FROM the Russian mafia to Noel Gallagher, Pete Bell has fronted up to some seriously frightening people in his time.

He's got "messed up" with Johnny Depp in the Viper Room in Los Angeles (the club outside which actor River Phoenix collapsed and died in 1993).

As a former tour manager for top acts including the Rolling Stones and Oasis, he has worked two and half days straight through to ensure a Wet Wet Wet gig went ahead, and barred Craig David's mum from seeing her son before a show.

He calls himself "the luckiest man in the world", and yet admits he hasn't seen as much as he ought of his two daughters growing up.

Now he's trying to put that right, running Wimborne's Pudding and Pye pub with his partner Jane and daughter Suzanne.

"I took some time off a couple of years ago, and found that I liked it. So this is me slowing down, getting used to earning for 52 weeks a year, rather than six months at a time," he says, straight-faced.

Then he smiles: "Until the phone rings!"

Pete, 53, the former front-of-house sound engineer at Bournemouth's Pavilion Theatre, has been on the road with some of the biggest names in rock for the past 26 years.

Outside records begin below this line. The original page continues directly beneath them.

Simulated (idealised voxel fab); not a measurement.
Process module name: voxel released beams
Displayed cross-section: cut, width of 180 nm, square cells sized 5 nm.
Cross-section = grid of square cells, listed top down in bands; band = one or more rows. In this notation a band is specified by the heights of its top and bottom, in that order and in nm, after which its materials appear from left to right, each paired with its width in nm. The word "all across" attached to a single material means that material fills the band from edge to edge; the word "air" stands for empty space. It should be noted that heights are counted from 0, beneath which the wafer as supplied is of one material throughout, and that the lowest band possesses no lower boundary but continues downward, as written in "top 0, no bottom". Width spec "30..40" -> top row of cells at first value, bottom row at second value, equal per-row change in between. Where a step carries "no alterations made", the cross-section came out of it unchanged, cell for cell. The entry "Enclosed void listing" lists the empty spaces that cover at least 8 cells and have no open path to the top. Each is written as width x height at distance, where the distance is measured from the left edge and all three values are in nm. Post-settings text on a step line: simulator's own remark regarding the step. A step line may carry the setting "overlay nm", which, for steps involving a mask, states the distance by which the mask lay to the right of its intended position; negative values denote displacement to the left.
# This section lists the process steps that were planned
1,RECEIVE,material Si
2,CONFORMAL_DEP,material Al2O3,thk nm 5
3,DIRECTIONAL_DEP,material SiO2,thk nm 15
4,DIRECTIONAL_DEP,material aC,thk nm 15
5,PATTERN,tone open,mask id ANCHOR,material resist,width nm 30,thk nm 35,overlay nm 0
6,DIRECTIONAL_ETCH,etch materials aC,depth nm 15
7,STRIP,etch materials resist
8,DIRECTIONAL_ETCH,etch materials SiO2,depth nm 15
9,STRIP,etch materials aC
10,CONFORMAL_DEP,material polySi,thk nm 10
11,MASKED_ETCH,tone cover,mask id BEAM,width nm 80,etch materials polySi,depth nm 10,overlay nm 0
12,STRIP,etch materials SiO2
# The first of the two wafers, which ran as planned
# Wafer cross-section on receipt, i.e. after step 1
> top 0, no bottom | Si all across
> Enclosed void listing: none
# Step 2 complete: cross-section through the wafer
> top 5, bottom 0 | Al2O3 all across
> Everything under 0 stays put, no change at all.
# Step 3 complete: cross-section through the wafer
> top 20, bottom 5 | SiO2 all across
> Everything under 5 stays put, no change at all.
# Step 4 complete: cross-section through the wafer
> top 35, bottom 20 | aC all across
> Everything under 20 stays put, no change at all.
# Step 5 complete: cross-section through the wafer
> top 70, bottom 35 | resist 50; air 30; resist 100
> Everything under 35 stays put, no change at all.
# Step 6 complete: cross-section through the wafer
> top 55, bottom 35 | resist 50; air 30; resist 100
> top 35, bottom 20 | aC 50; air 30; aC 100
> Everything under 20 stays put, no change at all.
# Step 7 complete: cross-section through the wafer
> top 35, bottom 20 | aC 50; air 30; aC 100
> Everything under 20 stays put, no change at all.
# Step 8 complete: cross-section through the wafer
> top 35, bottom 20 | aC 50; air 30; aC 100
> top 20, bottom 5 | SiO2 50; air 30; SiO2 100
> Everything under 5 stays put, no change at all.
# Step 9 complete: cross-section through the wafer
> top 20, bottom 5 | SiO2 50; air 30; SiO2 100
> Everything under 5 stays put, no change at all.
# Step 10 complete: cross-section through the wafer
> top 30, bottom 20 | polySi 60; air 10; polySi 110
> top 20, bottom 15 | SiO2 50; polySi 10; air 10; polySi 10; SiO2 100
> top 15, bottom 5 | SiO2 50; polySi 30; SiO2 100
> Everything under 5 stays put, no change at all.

He loves running the pub and has beaten most temptations, including drink (three years sober), but he still hasn't lost the yearning for life on the road.

In August he's back on the Oasis tour bus for a 14-month world tour.

"This is great in Wimborne, I love it, but there's nothing like being on the road. It's a different world.

"You're safe in a bubble where you don't have to worry about how you're going to get to work, where you're going to stay, what you're going to eat or who's going to pay for it."

Not unlike being in prison then? "Oh, it's not as luxurious as that!"

Pete was born in Clydebank, and, aged six, saw The Beatles at Glasgow Odeon. In the early 70s he saw glam-rock sensations The Sweet, and, along with a mate, offered to help load the support band's van.

"They said they were off to London to sign a record contract, and did we fancy coming with them? That band was Nazareth and I did about a year and a half on the road with them."

Pete moved to Bournemouth in 1982 ("to escape the weather!") and got a job clearing asbestos before being sent for an interview as a stage electrician, despite not knowing what a stage electrician does.

"The guy said I looked like I would pick it up as I went along and I was in. I've employed people on the same basis over the years and sometimes it works."

Being on the road is hard work, he says. "It doesn't suit everyone. You work from eight in the morning 'til two the next morning, get on a bus and move on. For months."

But what about the glamour, the big nights out, the great music and hanging out with rock stars? He simply laughs.

Pete can talk straight to Noel Gallagher, and Oasis sidekick brother Liam, who definitely hasn't bought a house in Sandbanks ("I called to tell him if he was moving down here I was moving away!") But what about Mick Jagger? Is Mick Jagger always right, no matter what? "Yes," Pete grins. "In his head!

"Oasis are the biggest and best rock band in the world, of that I've no doubt - but the Stones are the Stones.

"Touring with them isn't always comfortable, though. Other bands have an inner circle, but they have a brick wall around each one of them.

"Other bands take a small family on tour, they take a whole town. Each member of the band has his own manager, for a start.

"But, you know, none of them are any different to you or me - they've just got bigger bank balances."

Pete says he's had a good day if he gets the band from the hotel to the bus to the venue and back on the bus to the hotel again. Having said that, even the most grounded have their diva moments.

They sometimes play a rehearsal tape of Frank Sinatra at the Albert Hall (don't ask Pete how he got it) for the older regulars at the Pudding and Pye.

Pete will tell you about the time he saw Roger Daltrey and Pete Townshend huddling around Ringo Starr, with the likes of Paul Weller and the Gallagher brothers also in thrall, to listen to the Beatle's stories.

Def Leppard singer Joe Elliott flew Pete to Mexico for two weeks on full pay just to play 90 minutes of football.

Pete disparages Eminem for having 180 pyrotechnic mortar points on a single show ("To keep the audience interested - the bigger the show the less the guy has to offer"); slips me the name of the "national treasure" who wouldn't let her family anywhere near the best Champagne; tells me about sacking a sound engineer for doing a line of coke ("It must have been three miles long"); and laughs about the Antipodean rocker who complained if there wasn't a swimming pool within walking distance.

"I can't say it's not fun, but then there are the days, beautiful days, which you spend in bed on a day off because of what you've been doing the night before and you miss so much.

"I did see Ground Zero not long after it happened, but it's only recently I've seen the Peace Park in Hiroshima.

"I've got rid of the drink - and now I'm running a pub! We're getting busier all the time, the food is all fresh and local, the atmosphere is good.

"I've put a few things up on the wall and people are getting past that whole Do you really know them?' thing.

"I don't actually feel any healthier, actually, only cleaner. I've been around the world 14 times I reckon and I've only just started being a tourist - and I'm 53 years old.

"The best bit though is that it all starts again in August."